Three weeks earlier, 20 or more family members had gathered at the Correa home in Manchester to watch the WNBA Draft, with Leilani Correa selected in the third round, part of an Indiana Fever rookie class that includes No. 1 pick overall Caitlin Clark.

And on Monday, Candace Correa, her husband, Josh, and their three boys were in Gainesville, Florida for their daughter’s graduation from the University of Florida, before the 6-0 guard quickly headed back to the Fever’s preseason training camp, hoping to complete the next step in her rise to the highest level of the sport.

To say it’s been a whirlwind would be an understatement.

“It’s been incredible. Nerve-wracking, stressful, but a lot of fun,” Candace Correa said this week. “I was happy she was able to get to graduation and walk because she put in a lot of time and hard work to get to this point.

It’s the culmination of countless miles spent in a car heading to high school gyms and AAU showcases, before a stellar college career that saw her star for three seasons at St. John’s, before two seasons at Florida that included being named the SEC’s Sixth Woman of the Year in 2024, while leading the league in scoring during conference play.

Now it’s a matter of securing one of the 12 roster spots available with the Fever, with the final cutdown set for May 13.

“I am blessed and thankful for the opportunity, but we’re not done yet,” Leilani Correa said at a press conference in Indiana last week. “They were telling me, ‘you made it.’ And I’m like. ‘I still have to make the team.’ We’re not there yet, but we’re working for it.”

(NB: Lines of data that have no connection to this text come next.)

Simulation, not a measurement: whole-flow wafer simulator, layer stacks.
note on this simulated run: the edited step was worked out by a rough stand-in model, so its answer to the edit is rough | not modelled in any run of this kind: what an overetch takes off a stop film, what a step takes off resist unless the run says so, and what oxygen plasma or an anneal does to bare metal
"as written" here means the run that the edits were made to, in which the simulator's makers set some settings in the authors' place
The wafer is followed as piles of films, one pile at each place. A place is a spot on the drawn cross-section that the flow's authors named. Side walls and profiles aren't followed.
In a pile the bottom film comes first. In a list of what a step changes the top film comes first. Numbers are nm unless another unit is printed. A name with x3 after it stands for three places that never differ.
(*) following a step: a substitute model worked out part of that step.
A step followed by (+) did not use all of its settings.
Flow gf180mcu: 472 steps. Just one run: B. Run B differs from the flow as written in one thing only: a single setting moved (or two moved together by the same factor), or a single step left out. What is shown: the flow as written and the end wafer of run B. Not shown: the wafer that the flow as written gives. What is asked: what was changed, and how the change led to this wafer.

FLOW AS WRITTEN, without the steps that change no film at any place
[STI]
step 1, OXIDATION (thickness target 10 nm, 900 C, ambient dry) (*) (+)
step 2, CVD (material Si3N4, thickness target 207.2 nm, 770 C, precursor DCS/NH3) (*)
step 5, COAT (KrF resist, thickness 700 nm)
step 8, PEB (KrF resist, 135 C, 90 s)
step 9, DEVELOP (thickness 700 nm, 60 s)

The Correa family at the University of Florida graduation on May 6, 2024. From left-to-right: J.J.; Candace; Leilani; Josh, Isaac; and Zeke.
The Correa family at the University of Florida graduation on May 6, 2024. From left-to-right: J.J.; Candace; Leilani; Josh, Isaac; and Zeke.

The Fever play their final preseason game Thursday night against the Atlanta Dream at Gainbridge Fieldhouse in Indianapolis, with the game available via streaming on WNBA League Pass. The regular season opens on May 14 against the Connecticut Sun in Uncasville, Connecticut, with a game against the New York Liberty in Brooklyn on May 18.

Opportunity of a lifetime

It was an emotional roller coaster ride on April 15 as the WNBA Draft played out, with Correa a big part of the conversation in draft rooms around the league after topping the 2,000-point plateau during her college career, averaging 16.9 points this past season for the Gators.

“I was definitely very nervous all day leading up to it,” said Correa, who played three seasons at Rutgers Prep before teaming with Destiny Adams to lead Manchester to the 2019 Shore Conference and NJSIAA Group 2 titles.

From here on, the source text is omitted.